Crater Lake Institute
 

 Home | Site Map | About Us | Donate/Join Us | Contact Us | CLI Store | Press Room

 
 
 You are here: Home > Online Library > The Geology of Crater Lake National Park, Oregon > The Wineglass Welded Tuff and ...
   

The Geology of Crater Lake National Park, Oregon With a reconnaissance of the Cascade Range southward to Mount Shasta by Howell Williams

The Wineglass Welded Tuff and Associated Pumice

 

<< Previous | Table of Contents | Next >>

CLOSE to the top of the caldera wall, between Pumice Point and Grotto Cove, lies a sheet of peculiar dacite tuff underlain by coarse lump pumice. Throughout most of its length of 4 miles, the tuff makes a conspicuous & up to 50 feet in height (plate 15, figure I; plate 25). It forms the dark brim of the Wineglass and the brick-red layer near the top of the long slide above Grotto Cove.

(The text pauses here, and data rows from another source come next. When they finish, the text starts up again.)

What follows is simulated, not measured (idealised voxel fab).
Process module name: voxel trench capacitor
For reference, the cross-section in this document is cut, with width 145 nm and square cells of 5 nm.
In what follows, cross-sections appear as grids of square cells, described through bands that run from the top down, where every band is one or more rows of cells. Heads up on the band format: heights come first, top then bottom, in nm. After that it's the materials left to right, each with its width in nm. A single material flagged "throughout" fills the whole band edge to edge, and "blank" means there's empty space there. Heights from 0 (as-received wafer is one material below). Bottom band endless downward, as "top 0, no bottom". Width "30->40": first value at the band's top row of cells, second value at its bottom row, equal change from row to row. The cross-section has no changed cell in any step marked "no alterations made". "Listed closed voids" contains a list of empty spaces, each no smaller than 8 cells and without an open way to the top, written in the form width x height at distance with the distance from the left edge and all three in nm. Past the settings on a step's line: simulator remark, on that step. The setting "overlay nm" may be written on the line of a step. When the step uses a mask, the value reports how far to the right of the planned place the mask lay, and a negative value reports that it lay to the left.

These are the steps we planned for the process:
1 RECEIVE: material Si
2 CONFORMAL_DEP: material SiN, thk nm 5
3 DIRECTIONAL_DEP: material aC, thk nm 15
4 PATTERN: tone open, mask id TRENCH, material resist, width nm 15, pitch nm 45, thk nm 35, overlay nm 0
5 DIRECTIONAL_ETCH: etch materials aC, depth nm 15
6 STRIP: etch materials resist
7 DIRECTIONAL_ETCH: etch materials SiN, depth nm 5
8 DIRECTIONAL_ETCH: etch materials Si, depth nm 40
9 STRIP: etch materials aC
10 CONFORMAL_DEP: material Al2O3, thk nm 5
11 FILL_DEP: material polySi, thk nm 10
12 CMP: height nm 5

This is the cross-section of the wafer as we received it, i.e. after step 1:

Caldera wall panorama: Palisades and Roundtop, Crater Lake NP

Plate 25. Panorama of the caldera wall: Palisades and Roundtop

Welded dacite tuff (ignimbrite) forming the brim of the Wineglass

   Plate 15. Fig. 1. Welded dacite tuff (ignimbrite) forming the brim of the Wineglass. The figure stands on coarse, incoherent lump pumice. Upward this grades rapidly into the cliff-forming welded tuff, the pronounced streaky banding of which simulates the flow banding of lava.

From Diller's account, it is plain to see that he was much intrigued and puzzled by the singular characters of this deposit. Though he referred to it as lava, he obviously had some doubt, for he notes that "it is altogether unlike the other flows of dacite and appears to be intermediate between them and tuff." In another place he remarks that "it is decidedly like a tuff and might well be so considered were it not for the stringers of black glass intermingled with a reddish groundmass containing fragments of other material and imparting a decided fluidal structure to the mass" On the geological map, he designates it "tuffaceous dacite." When Diller wrote, the manner of deposition of such material was quite unknown, and it is not surprising that he debated whether to call it tuff or lava. Rather, he deserves credit for recognizing that it presents features of both.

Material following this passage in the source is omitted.